Maybe only aliens can create transparent metals in their labs for now. But nothing stops us from doing the same for games.

There were dozens of PBR blog posts and papers explaining related real world physics years ago. But this information only adds some context and is not really needed.

Btw, i never understood the actual difference between specular and diffuse reflection. Are those terms just made up for artistic reasons? Anyone knowing, enlighten me… ; )

(I notice the bug here too. Maybe the sphere reflects more light than it receives, and the error increases with more transparency.)

Btw, this basic PBR standard does not cover a lot of things:

Transparent / translucent materials (e.g. skin)
Anisotropic reflectance (e.g. hair, retro reflection of traffic signs)
Layered materials (e.g. clear coat, wet materials)

There are extended standards. Seems the one from Disney is most popular.

You had mentioned that my use of a buffer for rays is slow. Is there another way to do this? Like use an SSBO or something?

JoeJ said:

Btw, i never understood the actual difference between specular and diffuse reflection. Are those terms just made up for artistic reasons? Anyone knowing, enlighten me… ; )

Diffuse is purely randomized direction, versus specular which is purely reflected direction. Does that even make sense?

Anyway, it's how I get nephroid caustics – reflected energy.

taby said:
You had mentioned that my use of a buffer for rays is slow. Is there another way to do this? Like use an SSBO or something?

You need to explain how much memory you need for what, so the overall idea of the algorithm. (idk bidirectional PT and how you diverge from its general implementation.)

Some numbers i remember from AMD GCN, which probably still coarsely applies to newer GPUs of any v endor…

To achieve full occupancy, one thread can not use more than 24 registers (32 bit).
So if you use a 4x4 matrix which is unique data to each thread, you already use 16 registers for that.

If you use more, this image shows how occupancy (max waves/SIMD) decreases:

I talk about VGPRs, which means registers unique per thread (so a ‘V’ector of threads).
SGPR are ‘scalar’ registers, which are the same for all threads. So one register can be shared for all, and we rarely run in to limits here.

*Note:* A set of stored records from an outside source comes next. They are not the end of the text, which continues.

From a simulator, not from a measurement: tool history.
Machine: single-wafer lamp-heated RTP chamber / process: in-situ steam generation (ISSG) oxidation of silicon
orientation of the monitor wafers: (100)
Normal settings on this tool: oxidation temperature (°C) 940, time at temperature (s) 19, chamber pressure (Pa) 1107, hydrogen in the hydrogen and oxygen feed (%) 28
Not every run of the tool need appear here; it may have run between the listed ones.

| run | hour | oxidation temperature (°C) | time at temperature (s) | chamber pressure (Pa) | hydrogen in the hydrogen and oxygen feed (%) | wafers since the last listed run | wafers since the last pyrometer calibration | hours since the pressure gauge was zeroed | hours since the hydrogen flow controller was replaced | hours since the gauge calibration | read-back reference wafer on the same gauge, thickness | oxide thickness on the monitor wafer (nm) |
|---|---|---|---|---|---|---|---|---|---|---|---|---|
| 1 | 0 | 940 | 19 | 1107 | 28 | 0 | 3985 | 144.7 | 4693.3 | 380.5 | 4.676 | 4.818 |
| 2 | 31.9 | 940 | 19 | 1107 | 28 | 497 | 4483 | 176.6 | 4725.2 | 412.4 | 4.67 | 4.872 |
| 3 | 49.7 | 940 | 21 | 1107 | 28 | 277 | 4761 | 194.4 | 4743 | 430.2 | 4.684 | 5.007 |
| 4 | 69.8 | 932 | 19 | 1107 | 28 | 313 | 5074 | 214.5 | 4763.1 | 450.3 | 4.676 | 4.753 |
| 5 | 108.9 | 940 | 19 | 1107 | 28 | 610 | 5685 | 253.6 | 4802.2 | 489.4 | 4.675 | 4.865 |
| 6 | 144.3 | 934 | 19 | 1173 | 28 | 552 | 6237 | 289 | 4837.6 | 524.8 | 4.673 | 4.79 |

I've never heard NV also uses vector/scalar registers. They may just use vector registers for everything.

Notice high occupancy is not always a big win. It means that a CU has other work available which it can do while waiting on something, usually some memory operation om VRAM. Memory access can take hundrets of cycles, so it's good to switch to some other work during the wait, similar to HyperThreading on CPU.

Tracing a ray likely has a much larger waiting time than a single memory access.
But this does not mean we could compensate the cost in any way at all. So i have no idea how much optimization potential there is for you.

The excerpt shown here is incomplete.